(CNN) - On his first campaign conference call as a surrogate for John McCain, Rudy Giuliani accused an unpaid advisor for Barack Obama’s presidential effort of engaging in a freelance diplomatic “mission” when he met with a Syrian official last month in Damascus.
Giuliani said Daniel Kurtzer, a former U.S. ambassador to Israel who also served as the first Jewish U.S. ambassador to Egypt, had met with Syrian President Bashar al-Assad. Kurtzer did not meet with the Syrian president during his trip, which was not connected to Obama’s presidential effort.
He did meet with Syrian foreign minister Walid al-Moallem while in Damascus for a legal conference co-sponsored by the American Bar Association and paid for by donations from a Canadian oil company and Syrian corporations.
Discussions should only take place "when you have confidence that you're not being used," said Giuliani, charging that Kurtzer’s actions might be a result of an Obama policy of “negotiating with dictators without precondition."
Listen: Giuliani takes aim at Obama's advisor
Kurtzer, who advises Obama’s campaign on Middle East affairs, has been an advocate of diplomatic engagement with the government of Syria.

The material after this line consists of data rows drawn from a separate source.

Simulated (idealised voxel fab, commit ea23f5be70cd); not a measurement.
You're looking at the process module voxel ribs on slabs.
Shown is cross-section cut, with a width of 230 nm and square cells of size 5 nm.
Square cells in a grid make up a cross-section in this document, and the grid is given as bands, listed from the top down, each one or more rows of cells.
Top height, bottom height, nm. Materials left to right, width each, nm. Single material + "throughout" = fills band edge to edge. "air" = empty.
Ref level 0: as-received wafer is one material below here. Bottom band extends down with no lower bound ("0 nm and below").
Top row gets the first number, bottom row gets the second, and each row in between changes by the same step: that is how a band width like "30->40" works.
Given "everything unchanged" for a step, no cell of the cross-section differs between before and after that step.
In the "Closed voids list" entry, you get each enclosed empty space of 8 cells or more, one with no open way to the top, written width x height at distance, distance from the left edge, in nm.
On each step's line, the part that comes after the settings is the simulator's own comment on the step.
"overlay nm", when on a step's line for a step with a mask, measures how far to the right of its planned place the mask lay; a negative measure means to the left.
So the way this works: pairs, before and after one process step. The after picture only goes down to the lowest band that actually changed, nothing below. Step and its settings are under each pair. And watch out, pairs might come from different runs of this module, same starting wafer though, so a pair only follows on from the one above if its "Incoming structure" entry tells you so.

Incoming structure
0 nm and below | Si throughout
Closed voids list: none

McCain foreign policy advisor Randy Scheunemann, asked about his lobbying work on behalf of the nation of Georgia, responded that his actions were different because they were not “covert.” The reporter who asked the question, Ron Kampeas of the Jewish Telegraphic Agency, abruptly dropped off the call. He later alleged that the campaign had cut him off.
(UPDATE with Obama campaign response after the jump)
UPDATE: Obama foreign policy advisor Susan Rice responded to Giuliani’s charges on a Wednesday afternoon conference call with reporters, saying “there is nothing but falsehood and distortion” in the comments.
“[Kurtzer] did not represent the Obama campaign or Senator Obama, he went as a private citizen. And so John McCain who himself sat down one-on-one and had a meeting with the leader of the same country in its most active moment of support for terrorism – to criticize a private citizen for taking a private trip is absolutely outrageous and dishonest,” said Rice. “If John McCain wants to be held accountable for the travel and the conduct of every private citizen who may have at one point or another offered him advice then let’s have that discussion.”